These words were pioneers of the Commissioners’ reports, in which they find a literal echo. The reports, with her own evidence and that of other ladies interested in education, were by Miss Beale preserved for posterity. She perceived instinctively that if they were not brought into general circulation all would soon be forgotten, much never known at all. With that stern sense of economy which caused her never to waste an opportunity or a scrap of material, she took the task upon herself. She obtained permission to republish the matter relating to girls’ schools in a single volume, for which she wrote a preface. In this she dealt with the evidence of the Commissioners, discussing at some length the questions of examinations and overwork. But she sought chiefly, as she had already done a few years before in an article in Fraser’s Magazine,[41] to show the need of real study for women, the advantage to be gained for character and mind from such subjects as history and literature.
The general report of the Commissioners on Girls’ Education forms the first chapter of Miss Beale’s blue-book. It opened with a quotation to the effect that an educated mother is of even more importance than an educated father. Miss Beale may have thought this an exaggerated statement; but she must have welcomed and republished it with some satisfaction. She was for ever having it dinned into her ears, by those who opposed all serious study for their daughters, that girls should be educated to be wives and mothers. Mrs. Grey showed the real fallacy of the statement, in a paper which was the direct result of the republished reports, when she pointed out that girls were not being educated to be wives, but to get husbands. A happy marriage Mrs. Grey held to be ‘the summum bonum of a woman’s life ... not an object to be striven for, but to be received as the supreme grace of fate when the right time and the right person come.’[42] With Miss Beale and Miss Emily Davies she deprecated the education which is designed from the first to fit and prepare for a special position in life. She would have women and men alike, working men, tradesmen, men of fortune educated as human beings, not technically instructed for some special walk in life. In eloquent words she pictured the ideal for which she and others like-minded were striving, and were seeking to attain by the practical method of enlightening public opinion, founding schools, asking for public examinations. She wrote:—
‘The true meaning of the word education is not instruction.... It is intellectual, moral, and physical development, the development of a sound mind in a sound body, the training of reason to form just judgments, the disciplining of the will and affections to obey the supreme law of duty, the kindling and strengthening of the love of knowledge, of beauty, of goodness, till they become governing motives of action.’
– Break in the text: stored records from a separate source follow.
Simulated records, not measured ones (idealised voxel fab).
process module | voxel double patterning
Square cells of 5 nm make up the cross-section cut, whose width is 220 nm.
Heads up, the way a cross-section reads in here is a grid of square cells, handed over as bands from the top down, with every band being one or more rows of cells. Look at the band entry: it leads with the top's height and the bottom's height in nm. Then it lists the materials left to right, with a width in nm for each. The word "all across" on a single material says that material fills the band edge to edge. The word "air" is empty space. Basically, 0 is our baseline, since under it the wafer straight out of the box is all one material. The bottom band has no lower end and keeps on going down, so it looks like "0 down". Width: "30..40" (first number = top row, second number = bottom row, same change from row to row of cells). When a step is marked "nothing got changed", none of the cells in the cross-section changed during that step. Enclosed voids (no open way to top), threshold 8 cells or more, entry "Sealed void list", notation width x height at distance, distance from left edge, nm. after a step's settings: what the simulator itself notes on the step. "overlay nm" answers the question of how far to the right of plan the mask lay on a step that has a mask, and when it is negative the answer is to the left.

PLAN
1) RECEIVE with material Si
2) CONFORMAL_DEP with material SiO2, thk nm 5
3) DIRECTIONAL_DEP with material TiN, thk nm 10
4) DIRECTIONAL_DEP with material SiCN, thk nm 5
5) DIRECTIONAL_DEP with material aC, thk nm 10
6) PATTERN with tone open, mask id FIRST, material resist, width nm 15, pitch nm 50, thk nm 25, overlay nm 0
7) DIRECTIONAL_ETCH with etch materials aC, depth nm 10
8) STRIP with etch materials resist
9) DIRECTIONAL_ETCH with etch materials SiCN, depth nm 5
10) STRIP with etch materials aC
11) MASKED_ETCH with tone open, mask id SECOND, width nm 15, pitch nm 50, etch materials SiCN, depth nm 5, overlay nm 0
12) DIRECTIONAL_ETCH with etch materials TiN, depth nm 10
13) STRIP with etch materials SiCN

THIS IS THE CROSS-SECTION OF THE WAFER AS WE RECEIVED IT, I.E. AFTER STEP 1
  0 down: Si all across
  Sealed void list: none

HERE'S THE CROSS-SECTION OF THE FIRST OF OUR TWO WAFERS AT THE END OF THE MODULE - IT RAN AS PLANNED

Mrs. Grey’s conclusions were the same as those of the Commissioners, who complained that there was no demand for the education of girls, the cause of the indifference being that low idea which regards only the money value of education, and estimates it solely as a means of getting on. Girls were taught with a view to increasing their attractiveness before marriage, rather than with that of increasing their happiness and usefulness after. This was the general cause of dissatisfaction, but there were many details.
One and all complained that, with the exception of quite a few schools, the education of girls in the middle classes was much worse than that existing in the elementary schools of the day. This was of course specially the case in subjects like arithmetic, and arose greatly from the mistaken notion that they were of no use to girls. The Commissioners were unanimous in condemning the prevailing method of instruction by means of such books as Mangnall’s Questions and the like, termed by Mr. Bryce ‘the noxious brood of catechisms.’ Of this, be it said, Miss Mangnall’s famous work, which bears witness to its author’s well-stored mind, and which reached nearly a hundred editions, was the best. The ‘Questions’ demanded indeed the knowledge of such useless facts as the number of houses burned in the Great Fire of London; but there were in use, in the numerous small private schools of the period, cheaper and more stupid books, in which the information was not merely useless, but even defied common sense. A small catechism on ‘Science,’ entitled ‘Why and Because,’ concluded a long list of inept questions with: ‘Why do pensioners and aged cottagers put their teapots on the hob to draw?’ In some books, facts of varying nature—of history, geography, grammar, etc.—were all jumbled together. It is not surprising that girls instructed by the parrot-like, inconsequent methods of such lesson-books, passed from school with no love of reading.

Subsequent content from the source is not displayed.